According to The Pragmatic Engineer, devs will shift from code producers to integrators and reviewers. The hard part won’t be syntax — it’ll be system design, tradeoff analysis, and quality control.

And as Webflow apps and backend capabilities expand, engineers will need a deeper grasp of UX, privacy, latency, and AI ethics.

For Designers: Less UI, More Insight

Between templates, AI suggestions, and no-code tools, decent interfaces are easier than ever to create.

But good design was never just about layout. It’s about understanding people, spotting problems, and crafting solutions that make sense. That’s where AI for designers and AI for design fall short.

UX research becomes a superpower. It does what AI can’t:

  • Ask questions
  • Interpret nuance
  • Connect human signals to product direction

Designers who lead with research don’t just ship screens — they shape strategy.

Knowledge Is the Edge

As a recent Wired article put it: 

"Knowledge — real, situated, human knowledge — is the last bastion of value in an AI-saturated world."

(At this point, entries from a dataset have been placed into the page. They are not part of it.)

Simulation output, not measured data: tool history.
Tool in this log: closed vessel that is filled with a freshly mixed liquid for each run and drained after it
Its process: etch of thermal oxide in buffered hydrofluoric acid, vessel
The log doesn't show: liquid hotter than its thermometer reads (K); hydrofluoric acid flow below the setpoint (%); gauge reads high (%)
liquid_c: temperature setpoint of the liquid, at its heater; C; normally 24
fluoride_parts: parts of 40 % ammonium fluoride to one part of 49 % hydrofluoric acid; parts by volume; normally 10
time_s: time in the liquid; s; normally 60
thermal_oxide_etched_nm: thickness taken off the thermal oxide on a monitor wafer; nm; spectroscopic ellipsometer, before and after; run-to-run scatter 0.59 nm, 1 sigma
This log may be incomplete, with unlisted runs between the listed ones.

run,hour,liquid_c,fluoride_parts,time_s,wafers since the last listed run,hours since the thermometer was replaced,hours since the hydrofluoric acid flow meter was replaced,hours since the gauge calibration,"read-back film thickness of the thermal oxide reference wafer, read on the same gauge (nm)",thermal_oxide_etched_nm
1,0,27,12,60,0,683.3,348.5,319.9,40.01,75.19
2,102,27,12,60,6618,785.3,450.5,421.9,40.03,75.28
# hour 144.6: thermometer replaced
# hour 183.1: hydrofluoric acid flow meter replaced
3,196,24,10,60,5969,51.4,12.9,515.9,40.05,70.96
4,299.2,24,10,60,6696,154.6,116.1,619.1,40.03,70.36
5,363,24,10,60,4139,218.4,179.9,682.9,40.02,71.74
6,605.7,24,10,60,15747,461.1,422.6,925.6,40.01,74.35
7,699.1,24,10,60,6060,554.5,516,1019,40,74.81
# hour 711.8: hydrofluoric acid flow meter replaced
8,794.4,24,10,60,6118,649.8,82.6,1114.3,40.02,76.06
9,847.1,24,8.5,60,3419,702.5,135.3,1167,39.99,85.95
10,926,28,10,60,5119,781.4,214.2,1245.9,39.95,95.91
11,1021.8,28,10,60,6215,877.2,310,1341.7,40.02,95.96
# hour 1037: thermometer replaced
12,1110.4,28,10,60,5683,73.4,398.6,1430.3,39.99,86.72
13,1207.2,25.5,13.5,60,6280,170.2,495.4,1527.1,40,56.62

In product work, that knowledge means knowing what matters:

  • In design: what users want, what they don’t say, and why they bail
  • In engineering: how systems break, scale, and play with others

That’s the real edge. Not faster tools, not smarter prompts — but people who can ask better questions and connect the dots.

The Wrap-Up

  • Figma and Webflow are becoming ecosystems, not just tools.
  • Closed platforms offer speed, but reduce flexibility.
  • Intellectual property is being redefined — and your work may be part of someone else's training data.
  • The designer's role is shifting from execution to strategy.
  • UX research, business knowledge, and critical thinking are what give you leverage.
  • This is the design world, 2025 edition: faster, smarter, more consolidated — and still deeply human at its core.

This was The Current Thing. See you in the next one.